Country Team Mechanics and ICASS
How U.S. embassies coordinate interagency operations through the Country Team and allocate shared platform costs through the ICASS cost-distribution system.
The Chief of Mission's Statutory Authority
The Country Team is the senior interagency coordinating body at every U.S. diplomatic mission abroad, chaired by the Chief of Mission (COM) — the Ambassador, or in the Ambassador's absence the Deputy Chief of Mission (DCM) as Chargé d'Affaires ad interim. Its authority derives not from custom but from statute. Section 207 of the Foreign Service Act of 1980 (22 U.S.C. § 3927) vests the COM with full responsibility for the direction, coordination, and supervision of all U.S. executive branch employees in country, except those under command of a U.S. area military commander or on the staff of an international organization. President Kennedy first codified this principle in his letter of May 29, 1961 to all chiefs of mission; every president since — most recently President Biden's letter of July 16, 2021 — has reissued substantially identical guidance directing that the Ambassador has "full responsibility" for all executive branch personnel and activities.
Composition and Cadence
A standard Country Team includes the DCM, the heads of the political, economic, consular, management, and public affairs sections, the Regional Security Officer (RSO), the Defense Attaché (DATT) and Senior Defense Official, the USAID Mission Director, and the chiefs of any other agencies present — typically DEA, FBI Legal Attaché, Department of Homeland Security (CBP, ICE/HSI), Commercial Service, Foreign Agricultural Service, Treasury, and, where applicable, the Chief of Station representing the intelligence community. At larger posts the Country Team may exceed 25 agencies; Embassy Baghdad at its 2011 peak hosted personnel from more than 30 U.S. government entities.
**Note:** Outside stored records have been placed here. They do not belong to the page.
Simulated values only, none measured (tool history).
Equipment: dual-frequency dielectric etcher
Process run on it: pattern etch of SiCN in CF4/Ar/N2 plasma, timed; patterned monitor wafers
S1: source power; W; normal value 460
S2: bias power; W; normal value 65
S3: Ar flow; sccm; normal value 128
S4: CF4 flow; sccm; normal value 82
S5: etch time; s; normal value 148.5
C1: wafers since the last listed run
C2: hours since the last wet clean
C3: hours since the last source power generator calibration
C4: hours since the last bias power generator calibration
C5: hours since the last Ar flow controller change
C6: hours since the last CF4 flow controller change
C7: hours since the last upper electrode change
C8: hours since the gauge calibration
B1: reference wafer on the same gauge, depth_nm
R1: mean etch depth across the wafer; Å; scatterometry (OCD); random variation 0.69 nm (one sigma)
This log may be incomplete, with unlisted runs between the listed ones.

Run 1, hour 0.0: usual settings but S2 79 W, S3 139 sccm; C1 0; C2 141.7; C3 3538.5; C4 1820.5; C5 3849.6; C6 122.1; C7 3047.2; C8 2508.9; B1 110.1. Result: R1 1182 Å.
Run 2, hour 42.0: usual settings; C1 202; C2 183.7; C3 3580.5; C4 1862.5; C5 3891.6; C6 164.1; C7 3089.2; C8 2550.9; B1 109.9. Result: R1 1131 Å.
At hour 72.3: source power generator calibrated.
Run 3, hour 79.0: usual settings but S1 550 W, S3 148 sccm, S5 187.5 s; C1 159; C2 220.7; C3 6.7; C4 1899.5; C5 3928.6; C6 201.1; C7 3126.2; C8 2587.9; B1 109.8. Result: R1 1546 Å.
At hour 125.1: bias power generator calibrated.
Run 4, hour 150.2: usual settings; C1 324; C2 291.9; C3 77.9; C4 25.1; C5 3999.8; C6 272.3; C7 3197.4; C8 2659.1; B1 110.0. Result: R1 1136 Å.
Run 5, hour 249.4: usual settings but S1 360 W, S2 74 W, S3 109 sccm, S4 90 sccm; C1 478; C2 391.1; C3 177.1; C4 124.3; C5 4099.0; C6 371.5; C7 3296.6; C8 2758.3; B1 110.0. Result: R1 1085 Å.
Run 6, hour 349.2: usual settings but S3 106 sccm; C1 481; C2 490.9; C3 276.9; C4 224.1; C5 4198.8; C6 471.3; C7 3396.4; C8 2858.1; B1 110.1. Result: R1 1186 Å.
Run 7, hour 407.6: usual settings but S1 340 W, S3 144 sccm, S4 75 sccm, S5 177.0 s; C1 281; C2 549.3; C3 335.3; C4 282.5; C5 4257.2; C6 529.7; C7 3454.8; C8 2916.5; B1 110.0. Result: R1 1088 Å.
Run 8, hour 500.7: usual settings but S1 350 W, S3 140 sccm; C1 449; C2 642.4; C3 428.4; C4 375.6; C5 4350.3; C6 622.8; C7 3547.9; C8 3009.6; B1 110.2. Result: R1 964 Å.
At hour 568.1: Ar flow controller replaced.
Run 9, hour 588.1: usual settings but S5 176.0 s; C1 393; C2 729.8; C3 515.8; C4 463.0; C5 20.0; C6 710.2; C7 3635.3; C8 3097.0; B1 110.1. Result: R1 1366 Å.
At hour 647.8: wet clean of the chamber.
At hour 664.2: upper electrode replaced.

The Country Team typically convenes weekly, often Monday mornings, for a 60–90 minute meeting at which each principal reports developments, flags equities, and surfaces requests for the Ambassador's intervention. Decisions taken bind all agencies at post regardless of their Washington reporting chains. An agency representative who disagrees with a COM decision may appeal through their own Washington headquarters, but must comply at post pending resolution — the so-called "obey now, grieve later" rule.
NSDD-38 and Personnel Footprint Control
The COM's gatekeeping power over mission size is exercised through National Security Decision Directive 38, signed by President Reagan on June 2, 1982. NSDD-38 requires any U.S. government agency seeking to add, subtract, or change the personnel composition of its staff at a post — including locally employed staff and contractors — to obtain the Chief of Mission's written approval. Requests are submitted via cable to the Bureau of Administration and routed to post; the COM may approve, disapprove, or condition the request on space, security, or ICASS cost considerations. NSDD-38 reviews became a flashpoint after the September 11, 2012 Benghazi attack, when the Accountability Review Board chaired by Ambassador Thomas Pickering criticized inadequate scrutiny of personnel ceilings against security capacity.
The COM's authority is not unlimited. Section 207(a)(1)(B) carves out personnel under a U.S. area military commander — meaning combatant command forces operating under a Status of Forces Agreement remain in the military chain. The boundary is negotiated bilaterally between the COM and the geographic combatant commander through a Memorandum of Agreement; the 2012 MOA between Ambassador Anne Patterson and CENTCOM for Egypt is a frequently cited template.